Otto von Guericke (UK: /ˈɡɛərɪkə/ GAIR-ik-ə,[1] US: /ˈɡ(w)ɛərɪkə, -ki/ G(W)AIR-ik-ə, -ee,[2] German: [ˈɔtoː fɔn ˈɡeːʁɪkə] ; spelled Gericke until 1666;[3] 30 November [O.S. 20 November] 160221 May [O.S. 11 May] 1686) was a German scientist, inventor, mathematician and physicist . His pioneering scientific work, the development of experimental methods and repeatable demonstrations on the physics of the vacuum, atmospheric pressure, electrostatic repulsion, his advocacy for the reality of "action at a distance" and of "absolute space" were noteworthy contributions for the advancement of the Scientific Revolution.[4]
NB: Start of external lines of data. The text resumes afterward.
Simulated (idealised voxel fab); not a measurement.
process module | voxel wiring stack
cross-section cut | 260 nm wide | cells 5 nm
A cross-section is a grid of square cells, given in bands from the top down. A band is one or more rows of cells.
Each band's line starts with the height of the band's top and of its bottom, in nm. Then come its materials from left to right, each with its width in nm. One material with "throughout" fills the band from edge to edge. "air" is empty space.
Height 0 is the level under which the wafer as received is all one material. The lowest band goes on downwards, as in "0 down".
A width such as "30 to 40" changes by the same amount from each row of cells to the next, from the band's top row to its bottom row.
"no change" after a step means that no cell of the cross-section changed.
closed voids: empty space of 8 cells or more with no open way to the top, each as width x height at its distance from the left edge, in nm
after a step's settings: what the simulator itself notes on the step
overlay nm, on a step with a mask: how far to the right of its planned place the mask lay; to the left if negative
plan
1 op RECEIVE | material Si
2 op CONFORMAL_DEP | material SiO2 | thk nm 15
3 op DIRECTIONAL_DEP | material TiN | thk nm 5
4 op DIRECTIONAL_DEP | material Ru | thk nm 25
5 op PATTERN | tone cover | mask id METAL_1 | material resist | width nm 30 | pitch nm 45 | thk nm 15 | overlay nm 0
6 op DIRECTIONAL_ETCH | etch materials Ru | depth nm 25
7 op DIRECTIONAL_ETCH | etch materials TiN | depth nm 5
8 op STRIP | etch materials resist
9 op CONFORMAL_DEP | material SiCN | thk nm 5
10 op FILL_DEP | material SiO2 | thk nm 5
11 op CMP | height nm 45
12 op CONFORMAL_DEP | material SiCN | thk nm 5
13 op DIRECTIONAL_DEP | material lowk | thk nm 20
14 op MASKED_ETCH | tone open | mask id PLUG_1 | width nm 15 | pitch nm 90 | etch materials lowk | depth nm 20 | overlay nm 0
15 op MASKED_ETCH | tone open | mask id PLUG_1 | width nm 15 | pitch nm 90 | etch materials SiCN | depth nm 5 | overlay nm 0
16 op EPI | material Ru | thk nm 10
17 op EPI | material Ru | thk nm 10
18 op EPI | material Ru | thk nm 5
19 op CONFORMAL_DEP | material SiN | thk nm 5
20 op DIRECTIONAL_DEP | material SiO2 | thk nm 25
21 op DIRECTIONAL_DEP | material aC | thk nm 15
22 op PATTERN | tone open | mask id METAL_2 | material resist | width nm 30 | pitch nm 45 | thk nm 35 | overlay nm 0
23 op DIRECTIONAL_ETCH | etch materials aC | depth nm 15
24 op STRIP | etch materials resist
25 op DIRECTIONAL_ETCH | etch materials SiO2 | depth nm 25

Von Guericke was a very pious man in the Dionysian tradition and attributed the vacuum of space to the creations and designs of an infinite divinity. Von Guericke described this duality "as something that 'contains all things' and is 'more precious than gold, without beginning and end, more joyous than the perception of bountiful light' and 'comparable to the heavens'."[5]

Biography

Early life and education

Otto von Guericke was born to a patrician family of Magdeburg.[6] He was privately tutored until the age of fifteen.[7] In 1617 he began studying law and philosophy at the Leipzig University.[3] However, in 1620 his studies were disrupted by his father's death. He briefly returned home before continuing his studies at the Academia Julia in Helmstedt and the universities of Jena and Leiden.[3] It was at Leiden that he first attended courses on mathematics, physics and military engineering. He concluded his academic education with a nine-month Grand Tour to France and England.[3]

Family

Upon his return to Magdeburg in 1626 he married Margarethe Alemann, with whom he had three children (Anna Catherine, Hans Otto, and Jacob Christopher) before her untimely death in 1645. Anna Catherine and Jacob Christopher both died in infancy and in 1652 von Guericke married Dorothea Lentke.[4][8]

Political career

Sack of Magdeburg, imperial troops have conquered the toll redoubt and enter the suburbs, April 1631

Von Guericke was the offspring of one of Magdeburg's leading patrician families, that were well educated and well connected. His father and grandfather had been life-long members of the city council and at various occasions during their careers been appointed to serve as mayor of the city. In 1626, Otto von Guericke started his career as political representative of Magdeburg and accepted an official appointment to join the city council. However, in 1618, the Thirty Years' War had broken out. This exceptionally long, tragic and destructive conflict would soon also descend upon Magdeburg. Only a few years later, he had luckily fled from the city before an army of the imperial Catholic League, led by the Count of Tilly had completely surrounded and cut off Magdeburg. The attack culminated in the single most devastating event of the entire war, namely the Sack of Magdeburg. In May 1631, the imperial troops had crushed the city walls and indiscriminately plundered the riches. Around eighty percent of its more than 25,000 inhabitants perished. The material loss was also unusually high as widespread fires destroyed about 1,700 of a total of 1,900 buildings, including all of von Guericke's personal property. He returned to Magdeburg in 1631 and his academic engineer education designated him an appointee of the reconstruction committee.[9][3]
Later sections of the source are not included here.